There has been a major update that fixes a couple of minor problems and adds a few interesting new features such as the ability to mess with the TCP MSS on packets and override the DF bit. There is also a feature to randomly vary the MTU used for fragmentation to get around defective packet filter implementations that may be upstream. For now, you'll need to poke around in the source to figure out how to use the new features, though here's a fresh example showing a few of them:
shaper \ pipe 250k mtu 1500 ethernet \ queue 8681 delay 0.05 \ queue 8682 delay 0.25 \ queue 8683 delay 0.50 mtu 320 wobble 32 ignore-df \ pipe 2500k mtu 1500 ethernet \ queue 8691 delay 0.05 \ queue 8692 delay 0.25 \ queue 8693 delay 0.50 mss 280Feel free to send any specific questions on this. ( 2005-11-13 )

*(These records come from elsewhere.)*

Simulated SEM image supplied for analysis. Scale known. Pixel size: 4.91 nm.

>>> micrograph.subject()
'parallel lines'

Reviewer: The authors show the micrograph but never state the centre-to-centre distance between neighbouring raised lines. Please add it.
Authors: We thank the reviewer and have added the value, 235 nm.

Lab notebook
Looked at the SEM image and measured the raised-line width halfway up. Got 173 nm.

There was a bug in the original version posted here where select() timeouts and bandwidth management were not getting handled correctly on higher speed pipes. The version now linked here has been fixed. ( 2003-11-21 )
I ordered voice over IP service from Vonage a few months ago after reading some positive reviews in the Broadband Reports Voice over IP Forum. This service provides local and long distance calling over any reasonable performance IP network connection from standard phones. They provide a Cisco ATA-186 adapter, which is a modem-sized box that interfaces an analog phone to an ethernet network. After you connect the box up, you get a dial tone and place calls just like normal (well, almost -- 11-digit dialling is mandatory). Their rates and services are great compared to traditional phone service providers.
So, a couple of days after ordering I got my ATA-186 in the mail and hooked up. It worked pretty good. Until my ADSL Internet service got busy with other traffic. Then the calls got choppy, like a bad mobile phone connection. Mostly it was a problem for those who I was talking to, since my upstream speed (which carries my voice out) is lower than my downstream spead (1536 kb/sec down and 288 kb/sec up).
It was obvious what the problem was: voice packets getting discarded due to congestion where they hit the relatively slow upstream ADSL link. So, it was time to do some traffic shaping to ensure that the voice traffic always got the bandwidth it needed and other services got whatever was left.
Since I use a FreeBSD server as my router for sharing the ADSL service throughout the office, I figured it would be an easy matter to setup traffic shaping using FreeBSD's dummynet facility. I would setup a pipe of 288 kb/sec with two queues defined, one for voice (which would have a high priority) and one for everything else (which would have a lower priority). The voice traffic could be determined by looking at the IP address of the ATA if I did the shaping on the inside of the NAT (Network Address Translation) that runs on the server as well.
And I was right -- it was easy to set up. Only it didn't work too well. In fact, intially it wasn't any better at all. Dropping the configured pipe speed to 200 kb/sec made it pretty good. But that noticably slowed other traffic even when the phone wasn't being used, and slowed it a lot when the phone was in use.
When I started to think about what was going on, the problem was obvious: There was a huge amount of overhead involved in the ADSL link that dummynet knew nothing about. I didn't realize how bad it was until I started tracing the flow of packets and doing some math.
Dummynet does its calculations based on the IP packet size. Which is fine until you actually send the packet somewhere. Then, the packet is going to get encapsulated somehow, depending on what kind of network you have. In my case, the network connection is ADSL, which from the server involves two encapsulations. Once to ethernet to get from the server to the ADSL modem, and then in the modem, the ethernet is bridged by encapsulating it in ATM.
Each of these encapsulations adds overhead, but it is not a fixed overhead. In fact, the rules to figure out how much are somewhat complicated. For ethernet, 18 bytes get added to each packet:
Plus -- if the resulting packet is less than 64 bytes, the data is padded to make it 64 bytes long. Dummynet knows nothing about this, so when it does its calculations on a typical 172-byte voice packet, it is off by 18 bytes. That's more than 10 percent. It would be even worse for a small packet, due to the padding that would come into play.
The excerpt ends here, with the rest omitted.